Microsoft Office is finally coming to the iPad with Microsoft’s new chief executive, Satya Nadella, expected to announce the product at an event in San Francisco today.
Rumours surrounding the launch of the suite of programs, that includes Word, Excel and Powerpoint, had been circulating for years.
The decision follows a period of intense debate within Microsoft about the multi-device rollout of the product – as it mulled over the implications for its own efforts to make a tablet computer.
Insiders claim the company was conflicted. It didn’t push forward with the apps partly because it saw the availability of Office for Windows devices, including Microsoft’s own Surface family of tablets, as a way to differentiate its operating system.
In hindsight, it turned out that Office didn’t help much with sales of the Surface – which came out in late 2012 – anyway.
Skeptics claim that the software is arriving too late for the iPad. That’s because the delay has given people who use iPads, especially business professionals, years to get used to using the tablet without Office.

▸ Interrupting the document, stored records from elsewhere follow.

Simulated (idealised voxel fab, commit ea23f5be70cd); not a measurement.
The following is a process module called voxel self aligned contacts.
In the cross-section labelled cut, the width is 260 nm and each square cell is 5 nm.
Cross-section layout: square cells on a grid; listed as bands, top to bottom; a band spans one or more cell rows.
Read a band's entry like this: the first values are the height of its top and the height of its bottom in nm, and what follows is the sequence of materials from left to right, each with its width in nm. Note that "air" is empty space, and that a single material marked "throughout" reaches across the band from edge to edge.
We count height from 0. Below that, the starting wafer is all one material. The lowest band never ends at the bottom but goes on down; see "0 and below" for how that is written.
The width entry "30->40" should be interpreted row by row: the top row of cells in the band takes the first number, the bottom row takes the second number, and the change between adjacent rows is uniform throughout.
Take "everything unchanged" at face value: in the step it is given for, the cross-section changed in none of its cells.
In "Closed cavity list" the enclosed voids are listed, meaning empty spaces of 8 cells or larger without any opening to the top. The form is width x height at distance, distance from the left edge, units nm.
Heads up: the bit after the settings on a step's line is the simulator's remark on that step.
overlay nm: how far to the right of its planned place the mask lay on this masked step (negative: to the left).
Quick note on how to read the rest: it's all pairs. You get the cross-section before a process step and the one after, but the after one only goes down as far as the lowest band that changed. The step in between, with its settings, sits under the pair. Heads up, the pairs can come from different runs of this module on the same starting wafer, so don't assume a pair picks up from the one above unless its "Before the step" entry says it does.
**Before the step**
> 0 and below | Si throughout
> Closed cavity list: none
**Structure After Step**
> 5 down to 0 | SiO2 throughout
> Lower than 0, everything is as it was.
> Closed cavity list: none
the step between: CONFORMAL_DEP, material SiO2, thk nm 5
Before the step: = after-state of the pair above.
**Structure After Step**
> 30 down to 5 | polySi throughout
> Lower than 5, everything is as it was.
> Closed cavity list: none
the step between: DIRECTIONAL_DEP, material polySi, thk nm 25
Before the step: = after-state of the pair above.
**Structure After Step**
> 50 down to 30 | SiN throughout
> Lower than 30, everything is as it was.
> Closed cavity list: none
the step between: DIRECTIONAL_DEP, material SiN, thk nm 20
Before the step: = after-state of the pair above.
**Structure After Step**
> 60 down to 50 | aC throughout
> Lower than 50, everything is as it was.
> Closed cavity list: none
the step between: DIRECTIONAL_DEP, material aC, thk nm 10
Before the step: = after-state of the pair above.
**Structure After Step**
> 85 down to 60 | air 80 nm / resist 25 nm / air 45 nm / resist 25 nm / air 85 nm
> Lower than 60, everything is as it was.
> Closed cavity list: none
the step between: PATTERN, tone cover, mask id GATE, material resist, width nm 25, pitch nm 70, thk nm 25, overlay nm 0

Start-ups like Evernote, Quip, Smartsheet and Haiku Deck, along with Apple’s own iWork suite of applications, have filled the void left by Microsoft with productivity applications that work on tablets and other devices.
The new Office product will test whether one of the great successes of the PC era can thrive in the age of mobile devices.
Over the last decade, Office has generated approximately $180 billion in revenue for Microsoft, according to estimates by Nomura Securities.
For years, whenever someone bought a new PC for their home or business, they usually bought Office to go with it.
In the past, Microsoft has created software for other devices. It made Word for the Macintosh in the mid-1980s, and more recently released iPhone apps for its Bing search engine and other services. It offered an iPad version of OneNote, a note-taking application in the Office suite, more than two years ago.